CFH can be pretty hard-headed sometimes (understatement?) but such is the way of many smart folks I've run across in life. So I'm hopeful that the guides will be available again, but not very optimistic unfortunately. He did a lot of good work putting them together and I hope he's thick-skinned enough not to let the inevitable few insult mongers kill the effort for the rest of the world.
So thus the "death of pinball" after B/W closed shop was revived for hundreds and probably thousands of folks who would not have reanimated machines and started collecting had it not been for the repair guides. The were so well written and thorough. Amazing really - I have yet to see such a vast store of knowledge on any other subject just out there on the net for folks to go and get. If the guides disappear for good, I fear that the hobby will choke to death. All for egos and $$ apparently. A shame. Too soon to say as yet though I guess, so excuse my jumping the gun.

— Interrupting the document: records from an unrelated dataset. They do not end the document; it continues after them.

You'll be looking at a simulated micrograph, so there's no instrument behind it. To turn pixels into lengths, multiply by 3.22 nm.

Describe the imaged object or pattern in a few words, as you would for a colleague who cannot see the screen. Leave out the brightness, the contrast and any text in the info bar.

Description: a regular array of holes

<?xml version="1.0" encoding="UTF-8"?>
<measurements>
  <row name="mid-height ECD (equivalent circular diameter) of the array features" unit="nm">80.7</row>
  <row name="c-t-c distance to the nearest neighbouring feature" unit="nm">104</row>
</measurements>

I have saved what is in the posted archives, though there are a lot of broken image links. At least the text is there which is better than nothing. If I had the current guides saved, after giving time for the dust to settle and see if the death is permanent, I'd upload it to my own web space for my own personal storage and see if the link ever got accidentally leaked. Oops.
I hoped to get back onto pinball sometime again, having sold all but one machine quite a while back. I may still do it and it depends more on my own security rather than the guides of course. But if I do I hope I can access that info or I would be hesitant to save an old broken machine again. I'm too stupid to fix those machines without tapping that resource.
Maybe in a year or so I'll get back into it and more active in the hobby.